Ukraine, which downgraded diplomatic ties with Tehran last month, has been vocal about the purported use of the Iranian drones, with Zelenskyy and his top officials directly blaming them several times for attacks on the capital Kyiv and elsewhere.

“Shahed killer,” wrote Ukraine’s defence ministry in a tweet last week showing the image of a young pilot who had supposedly downed several of the drones.

The Kremlin on Tuesday said that Russian technology with Russian names was “being used” in Ukraine, and referred questions to the defence ministry.

On Monday, Ukraine called on the European Union to impose sanctions on Iran for the alleged arms sales, with Kuleba saying he was prepared to offer evidence. The bloc’s foreign ministers did not take action during a meeting in Luxembourg, but foreign policy chief Josep Borrell said the EU was reviewing evidence at its disposal and would impose new sanctions if it could independently verify arms sales to Russia for the war.

The bloc, however, imposed sanctions on a slew of Iranian officials and entities for what it called “the brutal repression of protests” that erupted across Iran a month ago following the death of 22-year-old Mahsa Amini in the custody of the country’s so-called “morality police”.

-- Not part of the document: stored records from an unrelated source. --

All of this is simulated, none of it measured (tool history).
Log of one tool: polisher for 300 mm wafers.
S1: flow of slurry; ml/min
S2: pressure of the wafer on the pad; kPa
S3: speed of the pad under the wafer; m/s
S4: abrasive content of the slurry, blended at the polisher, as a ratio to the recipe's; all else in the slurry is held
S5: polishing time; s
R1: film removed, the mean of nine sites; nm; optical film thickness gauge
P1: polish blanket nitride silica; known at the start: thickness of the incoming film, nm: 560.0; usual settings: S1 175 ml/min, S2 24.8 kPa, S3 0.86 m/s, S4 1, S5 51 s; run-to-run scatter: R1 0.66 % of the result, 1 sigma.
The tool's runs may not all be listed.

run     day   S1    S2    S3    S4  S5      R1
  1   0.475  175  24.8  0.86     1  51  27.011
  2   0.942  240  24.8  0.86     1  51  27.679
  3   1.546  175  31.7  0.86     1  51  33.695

While repeatedly denying any arms sales to Moscow for the purpose of being used in Ukraine, Iranian officials have said the country has active “defence cooperation” with Russia, without elaborating.

Iran and Russia are growing increasingly closer, with Iranian foreign minister Hossein Amirabdollahian saying on Tuesday a long-term cooperation agreement that has been in the works since last year will be finalised by the end of the current Iranian calendar year in March 2023.